Saddle Up: A Review of Salty Cowboy Taqueria
Mason-jar margaritas and gourmet street tacos work their rugged magic in Zionsville.
Opening a tequila bar in the gingerbread-trimmed village of Zionsville sounds like the kind of business plan one might draw up after too many shots of Patron. And yet there, in that brick-paved neighborhood of boutiques and galleries, hangs a shingle for Salty Cowboy Tequileria. Even more surprising than this place’s existence is the fact that it is packed—on a Tuesday night—with a rowdy, mescal-swilling crowd. Bartenders can hardly keep up with the orders for coconut margaritas, Palomas made with tequila and grapefruit Jarritos, and potent Jalapeño Stings that get their heat from muddled peppers lurking at the bottom of the glass. It’s hard to tell who is having more fun, the little clique of manicured ladies singing over the house music or the servers ducking and diving around each other behind the bar, joking about how they must look just like the bartenders in Coyote Ugly.

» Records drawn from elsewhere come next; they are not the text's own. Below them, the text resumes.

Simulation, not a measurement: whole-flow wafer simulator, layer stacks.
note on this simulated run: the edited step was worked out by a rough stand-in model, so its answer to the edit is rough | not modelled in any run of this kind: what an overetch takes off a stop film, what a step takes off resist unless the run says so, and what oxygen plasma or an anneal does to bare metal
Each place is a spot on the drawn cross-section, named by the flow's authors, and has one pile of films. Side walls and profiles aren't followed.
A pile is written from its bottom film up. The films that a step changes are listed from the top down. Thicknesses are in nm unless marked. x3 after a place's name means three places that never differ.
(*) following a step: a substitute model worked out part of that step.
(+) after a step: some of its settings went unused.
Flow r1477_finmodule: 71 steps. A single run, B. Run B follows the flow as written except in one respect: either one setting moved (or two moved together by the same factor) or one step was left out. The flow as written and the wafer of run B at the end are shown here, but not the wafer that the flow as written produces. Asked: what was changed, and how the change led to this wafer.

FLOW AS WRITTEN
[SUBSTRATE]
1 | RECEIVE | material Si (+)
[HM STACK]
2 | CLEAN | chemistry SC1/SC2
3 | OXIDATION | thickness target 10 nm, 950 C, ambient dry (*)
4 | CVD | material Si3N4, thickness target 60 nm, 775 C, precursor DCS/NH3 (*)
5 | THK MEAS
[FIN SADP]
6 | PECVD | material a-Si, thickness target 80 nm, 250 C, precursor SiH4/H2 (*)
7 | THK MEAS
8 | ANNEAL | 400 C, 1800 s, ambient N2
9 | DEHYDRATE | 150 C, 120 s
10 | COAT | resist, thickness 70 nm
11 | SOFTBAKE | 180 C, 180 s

The dry-rubbed Lone Star Wings also spend some time in the hickory smoker, enough to give the skin a crisp burnish.
This is the kind of scene owner Shari Jenkins imagined four years ago, when she incorporated the name “Salty Cowboy” and set out to find the perfect location for a tacos-and-tequila restaurant in her Boone County hometown. “We have some good Mexican restaurants here, but no one was doing the fresh, Baja California–style food,” says the former teacher, who also owns Noah Grant’s Grill House & Oyster Bar, another popular Zionsville spot.
Jenkins spent nearly a year renovating a 2,200-square-foot, turn-of-the-century frame house (the former site of Le Dolce Vita Patisserie, which Jenkins remembers as a balloon store when she was growing up), exposing rough ceiling beams and connecting it to an adjacent building so the back of the house could serve as a 21-and-over area while the front dining room drew more of a family crowd—the restaurant version of a mullet. Her casual Tex-Mex menu focuses on 15 mix-and-match street tacos, in combinations such as carne asada with sauteed poblanos and onions; shredded chicken cooked down in Corona with pickled jalapeños, slaw, and habanero-pineapple salsa; and a surprisingly robust meatless taco called Big Rikki, which adds the acidity of sweet-and-spicy slaw and pickled onions to the starchy bulk of verde rice, just-mashed guacamole, and that corn-and-bean party classic, Texas Caviar. Thanks to Jenkins’s seafood connections at Noah Grant’s, fans of the fried-fish taco can enjoy the Pescado, with cabbage and cilantro crema. It’s usually stuffed with fat, flaky portions of battered cod (though it did come disappointingly
paltry and chewy on one visit).
Three tacos make a perfect meal—unless you go straight to the burgers. And if you do, I suggest the Wild Bubba, which has an additional layer of meat: pulled pork doused in agave-beer barbecue sauce. The pork, as well as the pulled chicken, beef brisket, and caramelized beef ribs, is smoked every night onsite. The dry-rubbed Lone Star Wings also spend some time in the hickory smoker, enough to give the skin a crisp burnish. Served as an appetizer, the four whole sauced wings nearly span the basket. They’re sticky and meticulous to eat, but worth the effort. It’s good, manual-labor dining befitting a restaurant that works corrugated metal walls, exposed wood, and a sugar-skull motif into its decor.
As with every great old house, this one has a resident ghost. Jenkins has heard tales from local historians of a woman named Hazel who once lived in the residence and was known for sneaking out the front door at night and then getting arrested for walking around Zionsville drunk. A previous owner had problems with the front door mysteriously opening at midnight, triggering the burglar alarm and numerous police runs. And the first few weeks Salty Cowboy was in business, Jenkins did notice the front door was sometimes open when she arrived in the morning. “But I’m not sure that it wasn’t one of my managers forgetting to lock the door at night,” she says with a laugh. Still, when she found dozens of turn-of-the-century gin bottles buried in the crawl space during the renovation, Jenkins decided to leave them down there. Her reason? “We need to keep a little bit of Hazel in this house.”
If she sticks around, she might have to switch to tequila.